As I sit here today and rub my knee after a recent slip and fall on ice in our driveway, I’ve come to realize there are multiple stages of fallout from taking a tumble, and it varies according to age.

I’ll get into that in a bit. First off, let me preface this by saying I am generally very careful when it comes to walking in slippery conditions. It has been years since I took such a tumble. I’m willing to look silly taking baby steps to make sure I remain upright.

But not Monday morning. I left out our side door, went down the steps and walked down the driveway towards my truck. I got just past my wife’s vehicle when my left foot decided it wanted to travel sideways. Down I went.

It wasn’t the classic Internet-worthy slip and flip. This was a “whoops-and-ow” moment. I just went down, landing with most of my weight (and I am rotund) on my right knee.

Laptop case goes one way. Bottle of pop flies off down the driveway. And here I am looking like I’m practicing yoga in the downward dog position. OK, maybe full dog position as I was suddenly on all fours wondering what the heck just happened.

So, here I am, hands in the snow, knees in the snow, looking around to see if anyone saw my spill. I must have looked like a dog seeking a place to pee to anyone who might have seen me at that moment. Heck, I was close to my wife’s rear tire.

My knee was not happy. I went to get up and realized I’d better opt for a bit of support. So I asked Mary Beth, my wife (I called her from my cell phone) to unlock her vehicle. She did and I crawled over to the back door, opened it and helped hoist myself up back into a standing position.

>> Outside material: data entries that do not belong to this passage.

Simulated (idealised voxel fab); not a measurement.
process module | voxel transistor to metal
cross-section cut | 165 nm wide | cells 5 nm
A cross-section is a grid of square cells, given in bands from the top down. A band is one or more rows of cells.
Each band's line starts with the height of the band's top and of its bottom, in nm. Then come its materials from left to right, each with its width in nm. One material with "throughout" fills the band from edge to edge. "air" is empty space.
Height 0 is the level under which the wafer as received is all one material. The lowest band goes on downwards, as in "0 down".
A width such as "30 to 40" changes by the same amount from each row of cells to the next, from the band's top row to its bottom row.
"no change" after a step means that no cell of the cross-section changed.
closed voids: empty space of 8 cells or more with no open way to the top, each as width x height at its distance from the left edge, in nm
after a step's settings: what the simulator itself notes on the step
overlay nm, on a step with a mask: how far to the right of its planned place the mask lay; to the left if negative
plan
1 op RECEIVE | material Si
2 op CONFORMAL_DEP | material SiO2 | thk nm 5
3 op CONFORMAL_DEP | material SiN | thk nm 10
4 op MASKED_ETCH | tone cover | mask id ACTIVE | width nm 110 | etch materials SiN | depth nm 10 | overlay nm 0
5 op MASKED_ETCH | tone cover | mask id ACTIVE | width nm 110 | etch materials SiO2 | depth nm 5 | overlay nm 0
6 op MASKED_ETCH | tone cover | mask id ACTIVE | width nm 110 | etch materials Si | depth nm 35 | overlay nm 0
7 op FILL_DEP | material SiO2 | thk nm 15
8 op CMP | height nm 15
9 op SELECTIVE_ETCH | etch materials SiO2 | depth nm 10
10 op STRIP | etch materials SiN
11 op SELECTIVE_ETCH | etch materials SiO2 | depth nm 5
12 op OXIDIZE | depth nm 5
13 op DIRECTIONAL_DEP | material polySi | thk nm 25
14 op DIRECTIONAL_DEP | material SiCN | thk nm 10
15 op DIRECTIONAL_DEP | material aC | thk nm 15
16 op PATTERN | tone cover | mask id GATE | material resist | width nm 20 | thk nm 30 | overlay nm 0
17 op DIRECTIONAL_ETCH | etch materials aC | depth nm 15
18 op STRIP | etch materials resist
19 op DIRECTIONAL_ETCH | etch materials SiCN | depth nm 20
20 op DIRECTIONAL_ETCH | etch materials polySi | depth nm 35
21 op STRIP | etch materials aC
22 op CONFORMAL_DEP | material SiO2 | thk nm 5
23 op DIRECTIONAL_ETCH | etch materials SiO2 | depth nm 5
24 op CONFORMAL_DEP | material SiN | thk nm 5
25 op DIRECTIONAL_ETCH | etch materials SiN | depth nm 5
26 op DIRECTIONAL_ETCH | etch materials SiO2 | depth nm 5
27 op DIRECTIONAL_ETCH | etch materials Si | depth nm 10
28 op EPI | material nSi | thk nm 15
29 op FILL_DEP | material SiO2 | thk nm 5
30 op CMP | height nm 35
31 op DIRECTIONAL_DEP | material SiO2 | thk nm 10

I regained my items (a laptop case with snow in it and a bottle of pop that would surely explode if I tried to open it) and my composure, but was still searching for my pride. I think it had slid down the driveway into the storm sewer.

But off to work I went, assuring my wife I was fine, just a bit bruised up.

Except the leg stiffened up over the course of the day, despite me icing it regularly.

Still, when I got home, Mary Beth commented she was surprised at how well I was moving.

That didn’t last.

After falling asleep in the recliner, I rose to head to bed sometime after 3 a.m. My knee did not want to bend. It protested with every step, with the worst pain being right at the top of the kneecap. I had given my knee a good once over earlier in the day, so I didn’t think anything was broken.

Still, it just didn’t want to behave remotely normally.

That’ continued through into the next day. I worked from home in the comfort of a recliner.

The ice pack was on and off regularly and the pain meds were nearby.

By 3 a.m. the next morning, I got up to go to bed (don’t judge me) and found the pain was greatly reduced.

The next morning, it was even more improved. I was able to head to work without any problems, although I did walk down the driveway like I was about 102 years of age. But upright is all right in my books.

To get back to my earlier comment on the various stages of fallout from taking a tumble, I realize I am in the “advanced middle age” classification. It’s a long ways from “indestructible child” mode.

Kids can seemingly suffer the wildest of falls and get right up again. In most cases, they wait for their parents’ reactions to see how they should react. If a parent looks overly concerned, the child cries; if the parent laughs it off (after making sure the child is fine), the youngster continues to play as if nothing had happened.

Fast forward to the teen years, the “pop up” years. I remember suffering injuries playing sports, or just riding a 10-speed travelling too fast and taking a corner on what I thought was just wet pavement, not ice. Wrong! Down I’d go, sliding across the asphalt and putting a hole in the knee of a pair of jeans, scraping off some skin for good measure. Back then, I’d pop back up, hope no one saw it, and continue on my way.

On into your 20s and early 30s, the “why does this still hurt” years. Sprains and strains suddenly take longer to heal. A fall that scrapes skin has you pouring the peroxide on it and watching it bubble.

This was also the time where you still tried to right yourself to prevent a fall. Sometimes you’d do more muscle harm than any damage you would have taken actually falling. Chiropractors love when people behave in such a manner. Ditto for social media users as these often make for the best videos.

Once you hit a certain age, however, it’s “aww, crap” mode. You lose your footing and give yourself up to the fall. You are wise enough to know the damage from trying to keep yourself upright is likely worse than the fall.

From there it’s “whoops-and-ow” mode, followed eventually by the very serious “it’s my hip” concerns. Osteoporosis is no joke. I worry about broken bones whenever I see someone over the age of 70 fall. I can joke about my tumble, but I don’t laugh at folks aged 70 and older falling.

Hopefully, it will be years before I lose my footing like that again. I just hope I am fortunate and don’t ding myself up too badly.

A hurt pride is better than a broken bone or two any day of the week.